This post is in response to Sharon’s recent writing about the role of litigation in federal lands management.
Though I sometimes disagree with Sharon’s framing of issues and assessment of things, I appreciate her willingness to tackle tough issues. But if we are going to take on such important questions, I’d like to help define the so-called “litigation problem.” A few years ago I tried to organize my thoughts about the topic. Here is the result, a rather long-winded and excessive essay/commentary (Nie_regulatory_enforcement in PDF)
Here is the abstract:
This article analyzes the role of prescriptive regulation and citizen-suit litigation (regulatory enforcement) in natural resource conservation in the U.S.A. It first briefly explains why the judiciary is so involved in resource management and why litigation is so often used as a conservation tool. It then summarizes the extent to which regulatory enforcement is being threatened and/or undermined by Congress, the executive branch, and other interests. The analysis shows how regulatory enforcement often facilitates the use of less adversarial conservation strategies and that there are important synergies between them. Regulatory interactions with collaborative conservation, land and resource acquisitions/easements, and adaptive ecosystem management are analyzed.
That is more boring than I remember, so here are a few comments made in the essay that might be of relevance to our readers:
Regulatory enforcement often facilitates the use of other, less adversarial, conservation strategies and shows that there are important synergies between them. In many cases, a sort of “co-evolution” is apparent, with regulation and litigation playing an important role in the development and leveraging of other strategies.
The most important lesson is that conservation tools are interconnected in significant ways, and when regulatory enforcement is weakened, so too are a host of less adversarial approaches to environmental protection. Any political juxtaposition of regulatory and “non-regulatory” policy approaches should be viewed most skeptically.

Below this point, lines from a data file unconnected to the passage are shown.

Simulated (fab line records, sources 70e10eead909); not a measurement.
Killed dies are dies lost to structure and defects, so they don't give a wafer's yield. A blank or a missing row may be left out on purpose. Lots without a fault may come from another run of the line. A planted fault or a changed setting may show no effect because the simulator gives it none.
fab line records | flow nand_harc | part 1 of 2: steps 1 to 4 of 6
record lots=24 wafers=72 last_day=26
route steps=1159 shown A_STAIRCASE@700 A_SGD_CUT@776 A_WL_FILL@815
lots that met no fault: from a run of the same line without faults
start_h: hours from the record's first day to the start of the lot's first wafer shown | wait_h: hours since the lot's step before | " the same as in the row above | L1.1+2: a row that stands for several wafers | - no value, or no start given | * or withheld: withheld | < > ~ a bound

While the use of litigation by conservationists has been widely criticized and publicized, we should also recognize its widespread use by other interests. Industry, commodity, and user-groups have initiated litigation over the 2001 roadless rule, snowmobiles in Yellowstone National Park, forest planning regulations, motorized access to multiple use lands, and dozens of other high-profile cases. For further evidence, consider the wise use movement’s legal arm, the Mountain States Legal Foundation (www.mountainstateslegal.org ), which publicizes a “litigation of the month” section on its webpage. The private property rights-based takings movement provides another example, as this political agenda has been purposefully advanced via constitutional litigation.
The “policy story” of environmental obstructionism is being told by numerous actors, with the remedy being as simple as the narrative: to either remove, weaken, and/or undermine environmental regulations.
And a few comments regarding the role of litigation vis-a-vis more collaborative approaches:
The following analysis shows that while some exaggerate its virtues, the more serious studies of collaboration show why it is better to view it as supplementary to regulatory enforcement, and is not an adequate replacement. I take it a step further and argue that the weakening of regulatory enforcement will potentially undermine the usefulness and spread of collaboration in the future.
For all of the benefits collaboration can produce, it is imperative we view the tool in its appropriate context. In many respects, the hammer of environmental laws, and the groups willing to enforce them, have created the conditions necessary for collaboration to emerge as a viable governing strategy. Citizen suits can trigger negotiations that wouldn’t otherwise get started. And would an interest be at the table if not for some particular regulation leveling the playing field?
The Articles goes on to explore the role of litigation in leveraging other strategies like land acquisition and adaptive ecosystem management.
And so I’ll end with this idea, as articulated by Judge Skelly Wright in the NEPA-empowering Calvert Cliffs decision, the judicial role is to ensure that the promise of legislation becomes reality:
Our duty, in short, is to see that important legislative purposes, heralded in the halls of Congress, are not lost or misdirected in the vast hallways of the federal bureaucracy.